Double Trouble: Twin Skateboarding Sensations

Nic and Tristan Puehse have taken the skateboarding scene by storm.

ByABC News
October 5, 2007, 3:52 PM

Oct. 8, 2007 — -- Skateboarding is all about big moves, big risks and big air. But one thing you will notice about some of the extreme sport's newest big stars is that they're not very big at all. In fact, they're 9 years old.

Occasionally 9-year-old twins Nic and Tristan Puehse behave like your average kids, but of course your average kids are not backed by some of the world's most recognizable companies, including Sony, Gatorade and Nike.

Nic and Tristan aren't sure why all these companies sponsor them. The "why" has everything to do with the booming sport of skateboarding and the booming $5 billion business of skateboarding. One market research firm estimates about 12 million American teens now skateboard; that's more than play baseball.

"Skateboarding is huge," said Ed Riggins, the publisher of Thrasher magazine. "I mean, you can't see an ad on TV or a lot of print media that is advertising any kind of a product whatsoever that doesn't have skateboarding connected to it somehow."

Thrasher magazine is the Bible of skateboarding, and Riggins has been deep into the sport for 26 years.

"It is probably as big as I've sever seen it," he said, "especially all the clothing that's influenced by it and the shoe market. The byproducts of it are huge."

And what does a huge company like Nike, which sponsors athletes like Tiger Woods, have to gain from 9-year-old twins? A lot, said Riggins.

"You're at the skate park for a little while, and if you can tell who the best guys are, and if they're sponsored, you're curious who they are sponsored by?"

The twins' father Mike Puehse remembers when his sons started skateboarding.
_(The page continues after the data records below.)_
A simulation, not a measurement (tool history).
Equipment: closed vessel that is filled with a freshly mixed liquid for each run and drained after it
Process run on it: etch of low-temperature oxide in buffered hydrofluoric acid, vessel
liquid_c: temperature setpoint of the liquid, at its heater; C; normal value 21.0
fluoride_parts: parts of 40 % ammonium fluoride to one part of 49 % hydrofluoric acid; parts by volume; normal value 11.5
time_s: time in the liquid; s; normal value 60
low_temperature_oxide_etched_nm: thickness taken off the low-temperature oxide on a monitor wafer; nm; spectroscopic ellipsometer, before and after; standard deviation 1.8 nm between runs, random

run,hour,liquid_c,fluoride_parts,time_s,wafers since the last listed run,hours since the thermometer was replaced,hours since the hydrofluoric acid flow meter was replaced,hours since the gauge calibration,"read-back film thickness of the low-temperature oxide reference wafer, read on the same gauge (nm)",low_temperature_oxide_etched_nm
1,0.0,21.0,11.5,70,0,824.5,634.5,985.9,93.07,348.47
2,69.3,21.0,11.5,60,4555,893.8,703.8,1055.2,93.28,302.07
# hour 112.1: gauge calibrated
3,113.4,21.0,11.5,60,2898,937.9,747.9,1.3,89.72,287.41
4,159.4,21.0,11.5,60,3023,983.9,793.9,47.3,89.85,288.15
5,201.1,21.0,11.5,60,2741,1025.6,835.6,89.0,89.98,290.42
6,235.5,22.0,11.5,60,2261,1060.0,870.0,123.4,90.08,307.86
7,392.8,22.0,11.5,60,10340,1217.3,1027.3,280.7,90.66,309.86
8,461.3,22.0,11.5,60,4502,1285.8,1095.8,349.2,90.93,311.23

"From day one [Tristan and Nic] jumped off 2-foot blocks, and I remember very vividly kids around the skateboard park standing around them watching them and laughing at them," he said. "Some of [the kids] were making fun of them."

Puehse said his sons were "totally undeterred" and admits they got the last laugh.

"I think they've gotten a lot of respect from fellow skateboarders mostly because they know that they stick well and they try hard and are trying to get as good as they can," he said.